Using Haskell Parsec to parse a regular expression in one pass

Question

Initial explanation

I am trying to do some testing with a custom regular expression engine but I got tired of writing the NFAs out by hand so I tried to make a parser with little success. Usually when people parse a regex, they create multiple intermediate structures that are eventually converted into the final machine. For my simple NFA definition, I believe the parsing could actually be done in one pass, though I have not yet determined either (a) why it actually can't or (b) how to do it, though my parser can parse very simple statements.

The (simplified) state entities are defined like so [1]:

type Tag = Int

data State a =
    Literal Tag a (State a)
  | Split (State a) (State a)
  | OpenGroup Tag (State a)
  | CloseGroup Tag (State a)
  | Accept                     -- end of expression like "abc"
  | Final                      -- end of expression like "abc$"

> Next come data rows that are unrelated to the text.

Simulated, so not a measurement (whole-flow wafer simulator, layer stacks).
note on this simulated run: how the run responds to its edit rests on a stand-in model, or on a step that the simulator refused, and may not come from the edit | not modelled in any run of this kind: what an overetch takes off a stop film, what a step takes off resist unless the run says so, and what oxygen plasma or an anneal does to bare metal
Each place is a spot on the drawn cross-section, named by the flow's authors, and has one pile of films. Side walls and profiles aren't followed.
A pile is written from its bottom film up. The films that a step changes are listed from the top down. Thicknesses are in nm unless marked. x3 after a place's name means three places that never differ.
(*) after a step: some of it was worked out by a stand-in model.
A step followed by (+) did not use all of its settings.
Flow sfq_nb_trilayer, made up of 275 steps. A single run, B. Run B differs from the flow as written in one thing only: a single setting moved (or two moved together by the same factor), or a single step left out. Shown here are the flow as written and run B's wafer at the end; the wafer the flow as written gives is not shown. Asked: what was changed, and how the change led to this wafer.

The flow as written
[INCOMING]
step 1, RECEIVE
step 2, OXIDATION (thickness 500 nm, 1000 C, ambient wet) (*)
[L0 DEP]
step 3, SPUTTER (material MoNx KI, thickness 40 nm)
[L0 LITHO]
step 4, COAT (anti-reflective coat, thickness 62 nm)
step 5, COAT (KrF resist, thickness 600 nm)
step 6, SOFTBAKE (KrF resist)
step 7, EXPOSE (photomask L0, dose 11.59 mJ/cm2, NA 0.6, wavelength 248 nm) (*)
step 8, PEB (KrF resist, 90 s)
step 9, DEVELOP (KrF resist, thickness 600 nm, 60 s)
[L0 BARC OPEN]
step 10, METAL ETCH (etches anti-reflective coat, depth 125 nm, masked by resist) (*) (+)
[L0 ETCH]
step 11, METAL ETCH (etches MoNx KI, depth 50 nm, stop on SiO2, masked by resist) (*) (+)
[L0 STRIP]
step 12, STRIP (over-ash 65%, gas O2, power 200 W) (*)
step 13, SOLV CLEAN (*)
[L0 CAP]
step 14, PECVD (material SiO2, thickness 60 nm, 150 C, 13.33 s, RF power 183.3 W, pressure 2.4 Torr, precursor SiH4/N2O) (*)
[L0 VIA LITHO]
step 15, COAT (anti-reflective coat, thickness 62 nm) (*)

The tags are to allow a Show and Eq instance even though the final NFA can contain cycles. For example, to model the expression

-- "^a+(b*)c$"

I can use [2]

c = Literal 3 'c' $ Final 1
b = OpenGroup 1 $ Literal 2 'b' bs
bs = Split b $ CloseGroup 1 c
expr = Literal 1 'a' $ Split expr bs

I made a functioning stack machine-based parser for this grammar (sans the group tags) by porting a C implementation of the Thompson NFA implementation to Haskell but this requires two passes [3] to build and would require a third to end up in the structure described above.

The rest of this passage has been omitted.